Kate Spirgen
PORTRAIT BY AMBER SMITH

The challenges and opportunities IGCs are facing now are so different than they were just a year ago. Instead of bringing new customers in, the industry is focused on keeping the tidal wave of new customers that came through the doors this spring. And instead of finding ways to move plants off the shelves, the concern this year was finding or growing enough stock to keep up with demand. What a great time to be in the green industry.

This unusual spring season also brought some perennial problems to the forefront. E-commerce has always been an elephant in the room, but it was bumped up the size of a wooly mammoth this year. And the constant struggle of inventory management and staff training were pushed into the spotlight.

What’s truly amazing and wonderful about this industry is the way people innovated and supported each other. The sharing of ideas between IGCs, the outreach from suppliers and, best of all, the outpouring of customer and community support went above and beyond. So many garden centers saw just how much they mean to their customers and did everything in their power to show their gratitude.

And in this year’s State of the Industry report, garden centers reported profits like never before. Spring sales volumes are up, net profits are up and, not surprisingly, average ticket sales were way up this spring.
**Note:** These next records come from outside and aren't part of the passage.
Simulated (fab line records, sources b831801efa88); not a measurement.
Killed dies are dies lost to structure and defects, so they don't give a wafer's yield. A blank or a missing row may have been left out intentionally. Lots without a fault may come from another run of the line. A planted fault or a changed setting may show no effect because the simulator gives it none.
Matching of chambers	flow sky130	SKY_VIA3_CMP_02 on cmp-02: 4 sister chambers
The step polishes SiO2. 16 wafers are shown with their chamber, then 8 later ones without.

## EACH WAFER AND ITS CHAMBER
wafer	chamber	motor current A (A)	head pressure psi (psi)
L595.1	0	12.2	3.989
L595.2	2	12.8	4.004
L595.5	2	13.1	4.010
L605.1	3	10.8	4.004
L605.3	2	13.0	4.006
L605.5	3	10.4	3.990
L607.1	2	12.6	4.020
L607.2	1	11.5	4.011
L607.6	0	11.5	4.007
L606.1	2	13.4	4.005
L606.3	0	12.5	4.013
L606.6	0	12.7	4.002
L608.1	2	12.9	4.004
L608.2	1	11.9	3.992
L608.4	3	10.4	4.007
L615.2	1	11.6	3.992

Plants are really enjoying a whole new kind of popularity as homeowners revamp their spaces, both indoors and outdoors. I’ve been seeing plants become more prominent in popular culture in recent months. I’ll bet you’ve noticed it too. There are a lot more plants in places I haven’t seen them before. Just recently I saw an insurance commercial set in a garden center. And not too long ago, I remember seeing The Sill pop up in a Shopify ad. In fact, the last time I visited Etsy, four out of the six featured items were plant-related.

Where the industry goes from here is still subject to so many unknown factors and it will be interesting to see how fall and holiday sales go in the coming months. But no matter what happens, IGCs have the tools and the passion to weather the storm and come out on top.